I searched Google, and saw a couple of StackOverflow posts about this error. They are not my cases.
I use keras to train a simple neural network and make some predictions on the splitted test dataset. But when use roc_auc_score
to calculate AUC, I got the following error:
"ValueError: Only one class present in y_true. ROC AUC score is not defined in that case."
.
I inspect the target label distribution, and they are highly imbalanced. Some labels(in the total 29 labels) have only 1 instance. So it's likely they will have no positive label instance in the test label. So the sklearn's roc_auc_score
function reported the only one class problem. That's reasonable.
But I'm curious, as when I use sklearn's cross_val_score
function, it can handle the AUC calculation without error.
my_metric = 'roc_auc'
scores = cross_validation.cross_val_score(myestimator, data,
labels, cv=5,scoring=my_metric)
I wonder what happened in the cross_val_score
, is it because the cross_val_score
use a stratified cross-validation data split?
UPDATE
I continued to make some digging, but still can't find the difference behind.I see that cross_val_score call check_scoring(estimator, scoring=None, allow_none=False)

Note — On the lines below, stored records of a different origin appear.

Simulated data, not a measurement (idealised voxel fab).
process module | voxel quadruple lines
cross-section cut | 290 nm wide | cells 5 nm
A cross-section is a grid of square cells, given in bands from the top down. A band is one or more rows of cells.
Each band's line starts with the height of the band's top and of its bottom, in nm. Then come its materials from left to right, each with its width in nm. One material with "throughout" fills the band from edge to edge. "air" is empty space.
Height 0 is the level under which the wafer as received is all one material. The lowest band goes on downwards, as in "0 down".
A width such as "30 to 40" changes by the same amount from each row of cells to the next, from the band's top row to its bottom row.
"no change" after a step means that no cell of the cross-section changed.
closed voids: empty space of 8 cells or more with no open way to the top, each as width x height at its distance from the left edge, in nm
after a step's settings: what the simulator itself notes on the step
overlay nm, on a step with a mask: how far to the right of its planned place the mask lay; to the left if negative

to return a scorer, and the check_scoring
will call get_scorer(scoring)
which will return scorer=SCORERS[scoring]
And the SCORERS['roc_auc']
is roc_auc_scorer
;
the roc_auc_scorer
is made by
roc_auc_scorer = make_scorer(roc_auc_score, greater_is_better=True,
needs_threshold=True)
So, it's still using the roc_auc_score function. I don't get why cross_val_score behave differently with directly calling roc_auc_score.